White Sox drop series to Rangers, fall to 32-44

Andrew Vaughn hits solo homer; Michael Kopech lasts four innings vs. Rangers.

SHARE White Sox drop series to Rangers, fall to 32-44
White Sox center fielder Luis Robert Jr. can’t catch a home run by Texas Rangers’ Ezequiel Duran during the fourth inning Wednesday.

White Sox center fielder Luis Robert Jr. can’t catch a home run by Texas Rangers’ Ezequiel Duran during the fourth inning Wednesday.

Quinn Harris/AP

A win here and a win there just won’t do it. A series here and a series there would be more like it.

The White Sox (32-44) need to accumulate victories at a healthy rate to improve their shoddy record after losing the rubber game of their series 6-3 to the Rangers (46-28) on Wednesday night.

As bad as things look, they still trailed the first place Twins (37-38) in the American League Central by 5½ games.

“Very strange,” said first baseman Andrew Vaughn, who hit a solo homer in the sixth. “The Central is there for the taking for us.”

If only the Sox would play like they want to take it. They need to get hot. And don’t tell manager Pedro Grifol they simply need to win series.

“Because winning a series means you conceded a game somewhere,” he said.

The Sox had a chance to sweep the Yankees in New York two weeks ago but settled for two out of three. They had a chance to win a series against the Rangers but lost it.

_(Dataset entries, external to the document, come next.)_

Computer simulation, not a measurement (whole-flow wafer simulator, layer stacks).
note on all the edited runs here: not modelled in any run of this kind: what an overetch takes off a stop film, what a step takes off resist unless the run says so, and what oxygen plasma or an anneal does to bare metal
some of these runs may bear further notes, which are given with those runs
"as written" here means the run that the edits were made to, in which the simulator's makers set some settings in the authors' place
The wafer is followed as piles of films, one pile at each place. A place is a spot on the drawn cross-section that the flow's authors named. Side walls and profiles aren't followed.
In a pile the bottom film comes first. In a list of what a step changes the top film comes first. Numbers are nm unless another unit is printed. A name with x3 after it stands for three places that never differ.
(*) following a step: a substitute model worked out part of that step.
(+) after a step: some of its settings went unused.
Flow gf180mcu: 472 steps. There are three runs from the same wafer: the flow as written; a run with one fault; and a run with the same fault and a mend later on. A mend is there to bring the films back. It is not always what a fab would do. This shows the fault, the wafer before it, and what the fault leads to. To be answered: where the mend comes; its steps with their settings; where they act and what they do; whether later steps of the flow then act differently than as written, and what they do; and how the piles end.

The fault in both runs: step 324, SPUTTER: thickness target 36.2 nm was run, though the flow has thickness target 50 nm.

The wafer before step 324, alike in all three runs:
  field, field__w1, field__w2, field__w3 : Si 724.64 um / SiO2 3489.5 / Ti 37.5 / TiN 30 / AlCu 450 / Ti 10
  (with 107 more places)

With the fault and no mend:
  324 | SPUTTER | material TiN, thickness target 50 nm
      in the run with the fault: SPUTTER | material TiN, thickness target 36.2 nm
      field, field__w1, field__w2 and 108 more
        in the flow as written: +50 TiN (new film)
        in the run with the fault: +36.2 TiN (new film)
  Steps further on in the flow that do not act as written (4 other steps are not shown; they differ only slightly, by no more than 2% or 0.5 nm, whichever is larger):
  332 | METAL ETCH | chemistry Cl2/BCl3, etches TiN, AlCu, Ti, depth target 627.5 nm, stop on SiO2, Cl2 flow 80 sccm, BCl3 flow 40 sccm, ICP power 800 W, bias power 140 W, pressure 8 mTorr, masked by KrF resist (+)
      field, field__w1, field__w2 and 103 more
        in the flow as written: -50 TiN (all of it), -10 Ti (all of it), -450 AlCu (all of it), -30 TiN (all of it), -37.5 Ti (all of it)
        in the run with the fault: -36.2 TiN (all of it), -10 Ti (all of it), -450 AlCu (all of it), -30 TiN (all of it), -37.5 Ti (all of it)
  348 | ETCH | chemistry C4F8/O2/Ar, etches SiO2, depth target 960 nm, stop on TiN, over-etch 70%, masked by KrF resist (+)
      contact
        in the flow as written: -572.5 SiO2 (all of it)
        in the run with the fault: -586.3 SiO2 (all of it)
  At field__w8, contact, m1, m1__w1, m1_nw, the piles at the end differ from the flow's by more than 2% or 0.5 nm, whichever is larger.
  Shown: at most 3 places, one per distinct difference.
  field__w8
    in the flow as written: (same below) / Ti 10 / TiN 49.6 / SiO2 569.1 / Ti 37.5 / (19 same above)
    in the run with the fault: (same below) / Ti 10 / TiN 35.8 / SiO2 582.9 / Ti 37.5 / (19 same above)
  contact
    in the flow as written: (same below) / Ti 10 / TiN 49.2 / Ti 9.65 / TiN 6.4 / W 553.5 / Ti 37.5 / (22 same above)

And winning series isn’t even “the mentality I want us to have as a team,” Grifol said. “I want to win every ballgame. If it happens that we win a series or it happens that we sweep a team, then so be it.”

With Michael Kopech (3-6) lasting four innings and 86 pitches and exiting with a 3-1 deficit after hanging a slider to Ezequiel Duran for a two-run homer in the fourth, and then right-hander Jimmy Lambert allowing a three-run homer to Jonah Heim in the fifth, the Sox’ chances of taking two out of three dwindled.

Grifol decided to pull Kopech early.

“He had to work hard and I decided it was one of those games I would give him a break instead of running him up to 100, 105 [pitches],” Grifol said.

“There’s a bigger thought process to the season and I can appreciate what he had to say, keeping me rested and everything,” Kopech said. “As a competitor I wanted it, as a part of this team I knew I didn’t have it. I understood the move. Just need to be better.”

Kopech entered with a 1.72 ERA over his last five starts but he has pitched more than five innings only once during that stretch.

“I feel alright; frankly I’m a little embarrassed by how I’m pitching,” Kopech said. “I know what this team needs. To not be getting more than five innings is embarrassing to say the least.”

Luis Robert Jr. sprinted home from first on an Eloy Jimenez double in the first against lefty Martin Perez, Vaughn homered leading off the sixth and Seby Zavala scored Clint Frazier with a sacrifice fly in the seventh.

Grifol likes what he sees of his hitters of late but it hasn’t been enough. Vaughn’s homer was the team’s 13th in their last 16 games, but 30 of their last 41 homers were solo shots.

“We’re trying to hit the ball in the air and we’re doing a better job of that,” Grifol said. “We’re hitting some homers. We’re just not hitting homers with men on base.’’

Right-hander Touki Toussaint, who had pitched for the Guardians’ Triple-A club this season, tossed four innings of scoreless no-hit relief. He struck out four and walked two.